Hand Habits - Fun House Music Album Reviews

Hand Habits - Fun House Music Album Reviews
With stark, introspective lyrics and fuller production, Meg Duffy’s latest is a bold foray into poppier sounds. It feels like a fresh start.

The music video for “Clean Air,” a single from Hand Habits’ new album Fun House, unfolds like a magic trick. Meg Duffy, a guitarist and singer who made their name as an accompanist for Weyes Blood and the War on Drugs, ambles moodily on stage, clutching a microphone as if about to deliver a sermon. Then, as the strum of an acoustic guitar picks up, breezy and gentle, the audience explodes with energy. Sweat drips, bodies sway, a pit opens up; at one point, Duffy starts crowd surfing. The joke is obvious, though it clarifies something deeper about the disconnect between what’s felt and what’s spoken aloud.

This particular tension—understated indie rock with the emotional force of a scream—has informed all of Duffy’s music over the past few years. Their last full-length project as Hand Habits, 2019’s placeholder, felt knotty and interior; Duffy has described the record as being “impulsive”—the product of writing while on tour. The lyrics were anxious but also aimless, running up against impossible questions. “What’s the use if you’re not trying to forgive?” they asked, lingering on the feeling of frustration.

On Fun House, Duffy approaches a sense of resolution. “I could never hear her, no matter how loud/Screaming, ‘I’ll always be the anchor you drag around,’” Duffy sings on “No Difference.” While the song courses with doubt, the persistent emotional block stalling a relationship, it never curdles into bitterness or anger. Near the end of the song, Duffy is joined by background vocals from several collaborators, including Perfume Genius and Big Thief’s James Krivchenia, helping disperse some of that unease, relying on community for reassurance.

Many of these songs twist feelings of anxiety into comforting new shapes. Late-album highlight “The Answer” is a triptych survey of a relationship; what starts as a resigned, whispery swell is interrupted by a different time signature that works like a counter-argument. When the initial cadence returns after a moment of near-silence, it’s as if Duffy has finally come around to their own side. Even amid this psychic back-and-forth, they sound assured. “Drink the mist/My body, a question that hangs on her lips/I know the answer/The answer, it’s always mine,” they sing, backed by a silvery tableau of plucked guitar and tambourine. The meaning of each section pivots on that phrase: “I know the answer.” The answer isn’t always the same, and it isn’t always what you’re looking for, but it always is.

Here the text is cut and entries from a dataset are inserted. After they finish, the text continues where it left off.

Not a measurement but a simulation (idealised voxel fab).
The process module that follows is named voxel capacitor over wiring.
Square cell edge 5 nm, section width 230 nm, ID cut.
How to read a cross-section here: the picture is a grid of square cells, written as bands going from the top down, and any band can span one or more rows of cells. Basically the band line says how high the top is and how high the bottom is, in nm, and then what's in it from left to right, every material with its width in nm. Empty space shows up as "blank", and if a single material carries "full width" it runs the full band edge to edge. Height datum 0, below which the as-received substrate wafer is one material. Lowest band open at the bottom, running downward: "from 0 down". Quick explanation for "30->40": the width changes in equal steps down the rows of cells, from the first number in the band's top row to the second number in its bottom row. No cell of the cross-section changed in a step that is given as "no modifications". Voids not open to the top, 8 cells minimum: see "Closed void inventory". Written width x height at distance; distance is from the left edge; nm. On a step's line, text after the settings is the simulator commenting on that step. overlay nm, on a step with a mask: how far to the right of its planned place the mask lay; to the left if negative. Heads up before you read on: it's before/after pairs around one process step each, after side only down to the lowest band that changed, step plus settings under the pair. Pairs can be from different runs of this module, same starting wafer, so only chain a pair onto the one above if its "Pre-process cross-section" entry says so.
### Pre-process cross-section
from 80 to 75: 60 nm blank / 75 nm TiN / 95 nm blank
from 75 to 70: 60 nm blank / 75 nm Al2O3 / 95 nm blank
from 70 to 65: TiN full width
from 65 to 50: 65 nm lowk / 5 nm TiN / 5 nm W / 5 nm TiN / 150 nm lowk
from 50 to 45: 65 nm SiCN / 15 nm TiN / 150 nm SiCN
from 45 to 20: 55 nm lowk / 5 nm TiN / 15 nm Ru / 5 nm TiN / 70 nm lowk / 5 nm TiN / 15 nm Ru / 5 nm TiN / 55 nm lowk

After the folky seriousness of placeholder, produced by indie rock stalwart Brad Cook, the relatively varied sounds of Fun House represent a fresh start for Duffy. With production from Sasami Ashworth, Duffy adds woodwinds and digital pulses to the guitar-forward sounds of their earlier work. “Aquamarine” is drunk and dizzy, a head-out-the-window, hair-in-the-wind jam, and a bold foray into poppier sounds. It’s also among the darkest moments on the album—a stark confrontation with the facts of their mother’s suicide. “I didn’t know she played guitar ’til I turned 27,” they sing, reflecting on details kept hidden from them as a child and how the truth ends up surfacing anyway.

There’s a similar ethos of unlikely celebration in the opener, “More Than Love,” which begins with a quote from a Bruce Springsteen classic and peaks in a halo of sun-streaked guitar. Duffy has nailed this sort of wild climax before, but mostly for other artists. Here, their guitar playing introduces a uniquely personal catharsis, a creative breakthrough you can feel in real time. Coming to terms with their own past, Duffy arrives at a cohesive survey of the formula they’ve been refining throughout their discography. Fun House embodies all Duffy’s gifts at once, bringing their virtuosic talent into their own wheelhouse, on their own terms.